Gainesville resident Ruby Brawner said she followed King over the years, including the bus boycott in Montgomery, Ala., and in an earlier 1963 march in Birmingham when he and other protesters were drenched by fire hoses and attacked by dogs.
“(King) accomplished a lot, but there’s still a lot more that needs to be accomplished,” Brawner said. “It never will be exactly like it should be, but it might get better. Sometimes things get better.”
The Times ran coverage of the protest way off the front page; page 11 on Aug. 29 carried a short wire story about the rally. The top story the day after the march was about five miners trapped in Utah.

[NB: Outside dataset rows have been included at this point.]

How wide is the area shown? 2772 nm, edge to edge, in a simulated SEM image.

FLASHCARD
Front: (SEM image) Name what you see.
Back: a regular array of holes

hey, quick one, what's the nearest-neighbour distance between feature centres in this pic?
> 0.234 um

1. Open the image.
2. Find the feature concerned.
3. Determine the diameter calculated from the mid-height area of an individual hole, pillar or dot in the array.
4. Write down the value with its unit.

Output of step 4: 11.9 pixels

The day of the march, The Times ran a short wire story on the front page. The top story the day of the march was about former Alabama Gov. George Wallace using 200 state troopers to bar black students from entering a “white” high school in Macon County.
Black Gainesville residents knew of King, a Baptist minister from Atlanta, and watched his struggle and nonviolent protests on television. Lula resident Mordecai Wilson attended the march. Then a Boston resident, the 38-year-old took the day off work driving a truck to take a bus to the nation’s capital. He had a lot of anxiety, but he says now it was worth it.
“It was right in the middle of the marches and the new revolution and integration and everything,” Wilson said. “I just had to go. Go or die.”
King’s words still resonate with the black community, Bush said. Mize said she didn’t think she would ever see a black president in her lifetime.
Life in Gainesville
Black people weren’t noticed around town, Willie Mitchell said.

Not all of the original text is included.